Since then, speculation about the nature of the document has run rampant, the chief of which is that it was drafted specifically to instigate a policy aimed directly at Catholic politicians and public figures whose outward political expressions and policy enactment do not align with Church teaching.

The USCCB has issued a brief Q&A clarifying the intent of the document, and they have emphasized that “the question of whether or not to deny any individual or groups Holy Communion was not on the ballot.”

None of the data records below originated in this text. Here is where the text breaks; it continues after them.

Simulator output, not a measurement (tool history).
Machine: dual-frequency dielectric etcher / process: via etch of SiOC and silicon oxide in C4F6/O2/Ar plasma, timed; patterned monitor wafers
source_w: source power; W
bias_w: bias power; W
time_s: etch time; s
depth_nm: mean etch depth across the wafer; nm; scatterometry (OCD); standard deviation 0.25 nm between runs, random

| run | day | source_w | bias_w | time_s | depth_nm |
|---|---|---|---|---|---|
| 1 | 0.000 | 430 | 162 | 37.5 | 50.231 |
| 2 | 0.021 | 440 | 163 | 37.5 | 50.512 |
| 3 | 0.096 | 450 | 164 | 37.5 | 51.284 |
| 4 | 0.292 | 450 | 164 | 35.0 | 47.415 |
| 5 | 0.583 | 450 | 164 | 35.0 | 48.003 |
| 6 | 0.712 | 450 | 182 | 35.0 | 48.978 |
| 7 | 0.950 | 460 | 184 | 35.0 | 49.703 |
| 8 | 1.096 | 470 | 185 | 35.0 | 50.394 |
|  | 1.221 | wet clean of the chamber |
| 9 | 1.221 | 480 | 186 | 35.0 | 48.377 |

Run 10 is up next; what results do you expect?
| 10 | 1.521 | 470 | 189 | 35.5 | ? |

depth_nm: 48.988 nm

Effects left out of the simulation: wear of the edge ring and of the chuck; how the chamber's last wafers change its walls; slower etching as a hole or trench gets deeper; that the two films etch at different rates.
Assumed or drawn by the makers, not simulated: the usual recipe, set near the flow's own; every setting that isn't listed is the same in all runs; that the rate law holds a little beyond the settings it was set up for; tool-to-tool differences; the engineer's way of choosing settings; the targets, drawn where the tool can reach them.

“The Eucharist is the source and summit of Christian life,” the USCCB said. “The importance of nurturing an ever
deeper understanding of the beauty and mystery of the Eucharist in our lives is not a new topic for the bishops. The document being drafted is not meant to be disciplinary in nature, nor is it targeted at any one individual or class of persons. It will include a section on the Church’s teaching on the responsibility of every Catholic, including bishops, to live in accordance with the truth, goodness and beauty of the Eucharist we celebrate.”

Below are a few commonly asked questions about last week’s meeting and the document on the Eucharist.

Why are the bishops doing this now?

For some time now, a major concern of the bishops has been the declining belief and understanding of the Eucharist among the Catholic faithful. This was a deep enough concern that the theme of the bishops’ strategic plan for 2021-2024 is Created Anew by the Body and Blood of Christ: Source of Our Healing and Hope. This important document on the Eucharist will serve as a foundation for the multi-year Eucharistic Revival Project, a major national effort to reignite Eucharistic faith in our country. It was clear from the intensity and passion expressed in the individual interventions made by the bishops during last week’s meeting that each bishop deeply loves the Eucharist.

Did the bishops vote to ban politicians from receiving Holy Communion?

No, this was not up for vote or debate. The bishops made no decision about barring anyone from receiving Holy Communion. Each Catholic — regardless of whether they hold public office or not — is called to continual conversion, and the U.S. bishops have repeatedly emphasized the obligation of all Catholics to support human life and dignity and other fundamental principles of Catholic moral and social teaching.

Are the bishops going to issue a national policy on withholding Communion from politicians?

No. There will be no national policy on withholding Communion from politicians. The intent is to present a clear understanding of the Church’s teachings to bring heightened awareness among the faithful of how the Eucharist can transform our lives and bring us closer to our creator and the life he wants for us.

Did the Vatican tell the bishops not to move forward on drafting the document?

No. The Holy See did encourage the bishops to engage in dialogue and broad consultation. Last week’s meeting was the first part of that process. It is important to note that collaboration and consultation among the bishops will be key in the drafting of this document.